Insanally told Stabroek News in an interview that negotiations on the Memorandum of Under-standing with the United States of America covering the return of the deportees are yet to be finalised. He explained that the negotiations are taking place regionally through the CARICOM ambassadors in Washington DC and bilaterally.

The bilateral negotiations with the US are stalled pending a response from the US State Department on the Guyana Government's comments on the proposed draft of the memorandum.

Insanally said that the government is interested in receiving assistance not only in the monitoring and surveillance of the deportees but also in their resettlement.

At the regional level, the minister said that when he and his colleagues met with US Secretary of State Colin Powell during the UN General Assembly, the US had given a reaction to the proposal for the establishment of a resettlement fund created by the seizure of the assets of those deportees convicted for drug related crimes. The fund is being seen as an initiative to help the countries in the region in their efforts to cope with absorbing the deportees.

Insanally said that the US officials had indicated that the US Immigration and Naturalization Service would have some difficulty implementing the proposals but that the discussions were still ongoing.

Meanwhile, despite the dispatch in passing the amendment to the Prevention of Crimes Act, the Government is still to take advantage of the powers given to the police under the new legislation to monitor a certain category of deportees.

Police sources told Stabroek News that the police are still familiarizing themselves with the legislation and taking legal advice on it.
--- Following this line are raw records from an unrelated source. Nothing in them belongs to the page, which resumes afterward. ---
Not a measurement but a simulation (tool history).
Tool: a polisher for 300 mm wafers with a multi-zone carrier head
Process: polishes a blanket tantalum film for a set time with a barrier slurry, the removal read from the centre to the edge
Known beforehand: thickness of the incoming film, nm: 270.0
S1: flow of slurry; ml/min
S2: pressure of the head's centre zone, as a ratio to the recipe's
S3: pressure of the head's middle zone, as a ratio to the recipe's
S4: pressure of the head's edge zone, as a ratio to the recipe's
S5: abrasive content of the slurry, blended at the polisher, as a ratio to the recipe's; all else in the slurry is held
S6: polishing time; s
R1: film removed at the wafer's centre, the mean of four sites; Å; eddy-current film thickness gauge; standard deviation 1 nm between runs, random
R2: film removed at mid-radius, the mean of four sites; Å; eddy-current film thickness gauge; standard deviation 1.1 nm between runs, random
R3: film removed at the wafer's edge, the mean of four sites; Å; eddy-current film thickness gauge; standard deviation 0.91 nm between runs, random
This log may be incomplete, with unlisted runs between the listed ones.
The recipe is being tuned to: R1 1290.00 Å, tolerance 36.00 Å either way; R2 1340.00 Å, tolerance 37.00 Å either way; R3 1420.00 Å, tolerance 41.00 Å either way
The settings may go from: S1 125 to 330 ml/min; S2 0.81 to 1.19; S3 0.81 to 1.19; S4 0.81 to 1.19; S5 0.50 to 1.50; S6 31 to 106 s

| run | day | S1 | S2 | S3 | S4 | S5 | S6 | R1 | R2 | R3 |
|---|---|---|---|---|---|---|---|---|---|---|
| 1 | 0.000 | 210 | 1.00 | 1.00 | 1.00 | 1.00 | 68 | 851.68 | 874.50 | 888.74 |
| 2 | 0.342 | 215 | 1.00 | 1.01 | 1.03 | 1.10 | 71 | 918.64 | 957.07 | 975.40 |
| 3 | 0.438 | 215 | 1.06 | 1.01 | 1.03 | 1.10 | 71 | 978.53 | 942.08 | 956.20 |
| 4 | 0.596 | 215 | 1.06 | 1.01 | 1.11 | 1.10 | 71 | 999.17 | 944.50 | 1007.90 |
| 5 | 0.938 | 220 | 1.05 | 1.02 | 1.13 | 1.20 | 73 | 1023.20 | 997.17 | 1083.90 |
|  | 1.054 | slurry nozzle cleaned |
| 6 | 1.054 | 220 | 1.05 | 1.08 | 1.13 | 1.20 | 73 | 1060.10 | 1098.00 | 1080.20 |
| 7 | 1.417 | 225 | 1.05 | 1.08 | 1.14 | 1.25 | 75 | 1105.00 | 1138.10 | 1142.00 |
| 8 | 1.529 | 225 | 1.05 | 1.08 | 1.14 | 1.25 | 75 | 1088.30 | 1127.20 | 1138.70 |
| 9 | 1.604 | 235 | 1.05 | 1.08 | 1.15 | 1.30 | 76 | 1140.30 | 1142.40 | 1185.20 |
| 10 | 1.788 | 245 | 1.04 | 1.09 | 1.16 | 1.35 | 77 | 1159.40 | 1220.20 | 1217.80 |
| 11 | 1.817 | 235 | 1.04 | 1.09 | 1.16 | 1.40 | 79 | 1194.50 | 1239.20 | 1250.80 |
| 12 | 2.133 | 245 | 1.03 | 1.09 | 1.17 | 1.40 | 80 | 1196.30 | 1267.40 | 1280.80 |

The amendment was enacted together with three others as part of a menu of anti-crime measures being taken by the government to address the current crime wave.

Last month Police Commissioner Floyd McDonald said the deportees were making a significant contribution to the criminal acts committed recently.

The amendment provides for Guyanese convicted of certain offences in a foreign state to be effectively monitored by the police. In cases where the police seek to monitor the movements of a given deportee, they will make an ex parte application to the court for the appropriate order.

The amendment also provides for the police to monitor those persons who elect to return to Guyana instead of being deported. The monitoring provided for in the act includes restricting the deportee to a defined geographical area.

The Guyana Bar Association describes these provisions as a challenge to rights guaranteed by the constitution.

According to information extracted by the Stabroek News from releases issued by the police between November 15 last year and October 16 this year, 268 persons have been deported back to Guyana, 207 of them having been returned from the United States of America and 37 from Canada. Of these, 57 were returned after being convicted for the possession of narcotics and 7 from Canada for the same offence. For the offence of trafficking in narcotics, 46 were returned from the US and 10 from Canada. For robbery under arms and robbery 28 of the 31 who were deported here came from the USA.